In This Episode
Have you ever not liked going to work because of the people you work with? Perhaps there is tension at work between you and a colleague where you just can’t get along on a regular basis. Maybe you disagree on the direction of the company or it could simply be you don’t like how they do certain things. What do you do when this person is related to you? What do you do if this person you can’t work with any more is your brother?
One of the beauties of working with family is that you already have a relationship with that person outside of work. That can be one of the challenges as well. Sometimes things that make you a great fit outside of work can be problematic at work. This is especially true in the case of siblings where there is a lot of history together which likely includes some hurt feelings. Over the years there has likely been a certain pecking order that has been established. Things like the oldest child dominating or the youngest child (i.e. the baby) being the favorite and always getting what they want. These dynamics can change and/or be exposed in a different way when mom and dad are gone from the business and it’s just the siblings left to run things.

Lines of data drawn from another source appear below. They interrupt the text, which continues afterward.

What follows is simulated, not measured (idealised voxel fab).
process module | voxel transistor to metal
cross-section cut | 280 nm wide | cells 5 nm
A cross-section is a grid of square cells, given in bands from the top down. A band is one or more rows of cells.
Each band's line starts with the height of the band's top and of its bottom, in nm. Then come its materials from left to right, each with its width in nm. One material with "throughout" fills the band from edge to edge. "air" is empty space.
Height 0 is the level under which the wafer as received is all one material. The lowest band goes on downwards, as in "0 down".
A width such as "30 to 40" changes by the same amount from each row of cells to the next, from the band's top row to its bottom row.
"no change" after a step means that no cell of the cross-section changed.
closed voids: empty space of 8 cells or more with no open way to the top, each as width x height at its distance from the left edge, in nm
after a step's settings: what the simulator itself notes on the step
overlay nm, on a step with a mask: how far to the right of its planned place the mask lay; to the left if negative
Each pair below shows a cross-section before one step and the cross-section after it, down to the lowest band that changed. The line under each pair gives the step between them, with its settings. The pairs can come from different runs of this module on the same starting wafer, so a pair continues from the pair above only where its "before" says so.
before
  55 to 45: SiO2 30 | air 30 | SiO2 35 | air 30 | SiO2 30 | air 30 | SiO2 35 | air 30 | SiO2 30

So if you find yourself in a situation like this and you’re wondering what to do, don’t worry you’re not alone. We’ve seen all kinds of sibling situations over the years. One of the most important things to keep in mind with your siblings is that no matter what happens in the business you will always be siblings. You don’t have the luxury of just walking away from them and never speaking with them again like you would with a colleague who isn’t family. This fact is key when figuring out how to let your sibling know that you can’t work with them any more.
So what’s likely to happen? As with any relationship that isn’t going well, things are going to have to change or someone is going to have to leave. One of the questions we like to ask when things get emotional like this is “What’s best for the organization?” Not what’s best for Johnny or Betty, but what’s best for the organization. When framed this way, the potential solutions often appear pretty quickly. Unfortunately it usually means that someone will be leaving the organization to explore new opportunities.
One of the best ways to handle a situation like this is for the siblings to sit down and agree how they are going to change things to make things work better OR they agree they can’t make enough changes to make things work better and thus someone has to leave. Now this might take the form of a very direct conversation or it might be a little more subtle or passive aggressive. In the case where it’s more subtle it might sound a little something like, “I can’t take this place any more, perhaps I should just quit and find something else to do.” Or the person might even threaten to quit. Or just refuse to engage with their sibling and shun them at work as well as at home.
During the show today we shared several examples and situations we’ve experienced over the years. It’s one of those dirty secrets of running a small family business that the siblings shouldn’t have to work together if it doesn’t make sense for the organization.